“GOD DAMN AMERICA” March 18, 2008
Posted by wmmbb in Humankind/Planet Earth, US Politics.trackback
The comments by Reverend Jeremiah Wright have raised an emotional response, as if the people making decisions in the US Government can do no wrong and are thereby not accountable. There is an implication in responsible government that those that govern will be responsible to the governed, and they conduct their policies with regard to accepted ethical standards.
If we are to hold murders to account, if we condemn and punish regimes and their henchmen, the particular cases that comes to mind relate to the Nuremberg Trials, then our own behavior must be judged by the same standards. But while we hold people to the standards of truth and justice, we must not dehumanize them by word, thought or deed. The problem for the current American Government, and they are not alone, now or in the past, is that they explicitly believe and act as if they are not accountable “to the good opinion of Mankind”.
Let us not judge the United States by our standards by theirs. When it came to settling on who was best to write the Constitution, as distinct from speaking from the pulpit, his colleagues knew that Tom Jefferson, of Virginia, was the Man. He seemed to have thought, as a part of his philosophy of government, that ethical standards were integral to its practice.
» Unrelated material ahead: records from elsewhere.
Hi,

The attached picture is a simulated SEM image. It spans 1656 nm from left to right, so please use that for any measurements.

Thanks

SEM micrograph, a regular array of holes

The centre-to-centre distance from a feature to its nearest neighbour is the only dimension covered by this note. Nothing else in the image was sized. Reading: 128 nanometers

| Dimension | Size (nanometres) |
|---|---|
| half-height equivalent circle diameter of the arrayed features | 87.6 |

Force and violence is the first rather than the last resort, and that it is domination solves problems rather than constructs patterns of inequality and injustice into the social situation.A classic example is shown by the increasingly repressive measures the Chinese Government appears to be using in Tibet to bring that situation back into control. Where nonviolence is made impossible, violence often becomes inevitable.
Violence inevitably creates injustice. Injustice “begets” (as the say, I understand, in the seventeenth century English of the King James Bible) violence. Our purpose in civil society is to rechannel anger arising from injustice, as it always seem to do so, into just settlements. We say to everybody make your case, and if you cannot let your advocate do it on your behalf, but do not act on your grievance, whether you are right or wrong. Thus it it contingent on a civil society to make that possible and to listen to grievances. To do that we must allow respect to the person.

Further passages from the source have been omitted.